Friday 2 January 2015

Ringing in a Winter Wood-erland

New Years Eve.

To most 21 year old's, those three words only mean one thing. Getting so unbelievably hammered that by the time you've stumbled home you'd have added about 35 new birds to your life list after misidentifying lampposts and postboxes as birds that didn't exist before you pulled them out the imagination of your intoxicated brain.

To me however, it meant something slightly different. The morning of NYE (which is apparently an abbreviation thing that everyone does now), I was off out into the snowy woodland to try and catch some birds. We went to a feeding station deep in the woodland that had been diligently fed by a member of our ringing group and was attracting great numbers of birds.

The path down to the feeding station. Half expected to see a fawn stood under a lamppost down there.
The ringing didn't disappoint either. We finished on around 70 birds and got a great mix of species including 4 species of Tit, Chaffinch, Blackbird, Great Spotted Woodpecker, Nuthatch and 2 Jays.

Always a joy to catch these. A loud joy, but a joy nonetheless.

With feathers like this I think I can forgive them.

Nuthatch. Not seen one of these in the hand for a while!

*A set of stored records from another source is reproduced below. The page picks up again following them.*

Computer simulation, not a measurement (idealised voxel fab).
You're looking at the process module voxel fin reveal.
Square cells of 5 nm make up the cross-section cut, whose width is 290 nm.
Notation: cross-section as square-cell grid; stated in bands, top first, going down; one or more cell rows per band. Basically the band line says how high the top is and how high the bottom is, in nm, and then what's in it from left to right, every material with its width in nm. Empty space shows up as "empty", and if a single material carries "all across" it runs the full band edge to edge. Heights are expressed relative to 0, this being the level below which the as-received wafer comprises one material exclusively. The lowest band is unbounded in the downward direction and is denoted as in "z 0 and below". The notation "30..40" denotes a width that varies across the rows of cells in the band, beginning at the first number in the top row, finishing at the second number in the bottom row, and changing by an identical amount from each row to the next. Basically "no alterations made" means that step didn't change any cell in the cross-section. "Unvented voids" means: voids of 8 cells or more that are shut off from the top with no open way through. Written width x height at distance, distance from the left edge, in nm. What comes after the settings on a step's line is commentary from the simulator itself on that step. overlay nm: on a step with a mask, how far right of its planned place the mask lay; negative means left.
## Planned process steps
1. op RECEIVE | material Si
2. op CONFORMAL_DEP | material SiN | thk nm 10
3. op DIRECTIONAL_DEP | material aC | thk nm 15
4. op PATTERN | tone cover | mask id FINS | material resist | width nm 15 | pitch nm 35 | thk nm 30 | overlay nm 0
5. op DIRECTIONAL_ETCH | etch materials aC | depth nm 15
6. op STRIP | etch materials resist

GS Woodpecker in strike pose. A millisecond after this photo was taken, blood was drawn.
The day before I had been out ringing with another chap from my ringing group to ring a garden that has large finch flocks coming to the feeders. I was expecting to do brilliantly due to the snow bringing the birds to the feeders but when we arrived it was a fairly breezy morning. Unfortunately we only finished on 10 birds and I think it was a combination of the wind blowing the net and it being against the white snow covered background of the fields that made the nets too visible. I did see my first Lesser Redpoll of the winter however, with 6 seen on the feeders and one managing to find its way into the net.


Definitely worth getting up for.

Lesser Redpoll. Nothing "Lesser" about it.